Today we’re heading a little bit away from our normal fare of religion and politics into the world of law and musical copyright. In particular, the rather extraordinary judgment handed down against Robin Thicke and Pharrell Williams for their song “Blurred Lines,” in favor of the family of Marvin Gaye, for allegedly infringing the estate’s copyright on “Got to Give it Up.” Now, there are many reasons not to like the Thicke-and-Williams penned “Blurred Lines,” primary among them being the song’s explicit suggestion that a woman’s consent is a blurred line, and it’s implicit mysogyny. But copyright infringement is not one of those reasons.

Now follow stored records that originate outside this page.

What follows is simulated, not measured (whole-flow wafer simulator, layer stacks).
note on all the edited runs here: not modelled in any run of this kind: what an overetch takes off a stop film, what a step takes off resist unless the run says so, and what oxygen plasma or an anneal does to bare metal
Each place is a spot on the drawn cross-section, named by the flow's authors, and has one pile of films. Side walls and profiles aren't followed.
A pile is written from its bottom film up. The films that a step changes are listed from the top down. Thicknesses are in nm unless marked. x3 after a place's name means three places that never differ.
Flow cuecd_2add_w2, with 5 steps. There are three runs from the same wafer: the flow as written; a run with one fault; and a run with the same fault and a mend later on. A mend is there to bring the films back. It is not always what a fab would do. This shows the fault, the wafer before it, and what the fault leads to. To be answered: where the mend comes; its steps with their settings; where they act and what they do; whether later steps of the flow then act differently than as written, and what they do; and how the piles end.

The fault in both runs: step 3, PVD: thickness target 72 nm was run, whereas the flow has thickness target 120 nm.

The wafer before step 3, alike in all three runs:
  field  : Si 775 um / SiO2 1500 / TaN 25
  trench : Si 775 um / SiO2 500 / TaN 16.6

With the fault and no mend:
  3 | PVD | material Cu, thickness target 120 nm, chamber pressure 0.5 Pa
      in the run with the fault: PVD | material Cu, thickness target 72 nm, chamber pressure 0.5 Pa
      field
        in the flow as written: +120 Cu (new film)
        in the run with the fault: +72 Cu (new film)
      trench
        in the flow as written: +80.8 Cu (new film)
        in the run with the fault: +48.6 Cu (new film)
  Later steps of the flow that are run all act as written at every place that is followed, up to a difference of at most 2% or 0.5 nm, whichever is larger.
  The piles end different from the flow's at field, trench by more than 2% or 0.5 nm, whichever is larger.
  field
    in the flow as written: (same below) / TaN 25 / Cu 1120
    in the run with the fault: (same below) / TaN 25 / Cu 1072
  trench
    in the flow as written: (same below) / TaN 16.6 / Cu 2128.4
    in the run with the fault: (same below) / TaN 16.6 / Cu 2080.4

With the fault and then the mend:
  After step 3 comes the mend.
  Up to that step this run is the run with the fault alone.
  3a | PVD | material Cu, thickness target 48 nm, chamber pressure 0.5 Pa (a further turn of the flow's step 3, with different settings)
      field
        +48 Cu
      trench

To recap the basics, a copyright is one of three forms of intellectual property that is recognized not only in the United States, but basically around the world. The three basic forms of intellectual property are copyrights, patents and trade marks. Very oversimplified, a copyright is a right in the authorship of a work, including books, paintings and music, among others; a patent is a right granted to the inventor of a product or process that solves a specific technological problem, and a trade mark is a sign, symbol, logo or design which distinguishes a business, or the goods and services produced by a business, from other businesses, goods and services. In the musical context copyrights can be in (1) musical composition (i.e. the sheet music) or (2) in the musical recording itself, and the two are treated separately. So, for example, if somebody wants to sample parts of a tune for a new recording, they have to get permission from the owner of the sound recording; if a band wants to play a cover tune, they have to get permission from the owner of the sheet music. Historically, in sheet music the primary components that were copyrightable were the melody and the lyrics. What was not generally copyrightable was the harmony (i.e. chord changes) and the rhythm. Or the feel of the song.
This schema — which was hardly all that clear to begin with — has been significantly disturbed by a $7.4 million verdict that Marvin Gaye’s estate won against Thicke and Williams for infringing on Marvin Gaye’s 1977 hit “Got to Give it Up.” Now, Thicke and Williams readily admitted that they were looking for a sound like “Got to Give it Up,” but as songwriters like Bonnie McKee and others have pointed out, trying to go for a similar sound is something that is done all the time in the music industry. One couldn’t even have a genre, like Disco — and maybe Disco’s not a good example because everyone now hates it — but one couldn’t have a genre without imitating a lot of the elements of the songs that are in that genre. So along came this verdict, decided back on March 10th, that Blurred Lines infringed the copyright of Got to Give it Up because it copied the “feel” and “vibe” of the tune.
First of all, the business aspects of the music industry are already unsavory, and this verdict, if not overturned on appeal, is likely to make them more unsavory. It is also likely (pun intended) to blur the lines between what is and what is not legal. There are only so many ways in which notes can be arranged that are truly original, and most of that territory has already been covered (unless you want to spend the rest of your life listening to things like 12-tone music, and trust me, you don’t). There is so much in music that is copied every day. To give but two examples: the 12-bar blues and the classic 50’s I-VI-IV-V progression. There are literally thousands of tunes that are based on one of these two progressions. If you assigned copyrights to those progressions, somebody’s estate would get very rich — if you could even determine who thought of these progressions first — and everybody else would get very poor paying homage to whomever got their first.
Music should not work that way. Yes, when you’ve written a specific melody and lyrics, you should be able to copyright that work without having someone else come in and use your song for free. And Lord knows, many white musicians stole the songs of black songwriters back in the day, and those songwriters should have been compensated for what they wrote. But those thefts were blatant. There was no doubt the songs were stolen. But to try to copyright a vibe or a feel? That’s just wrong.
As much as I like Marvin Gaye, his family is wrong. Thicke and Williams did not steal Marvin Gaye’s song, they just wrote something that was intended to emulate his vibe. And that is, and should remain, completely legal.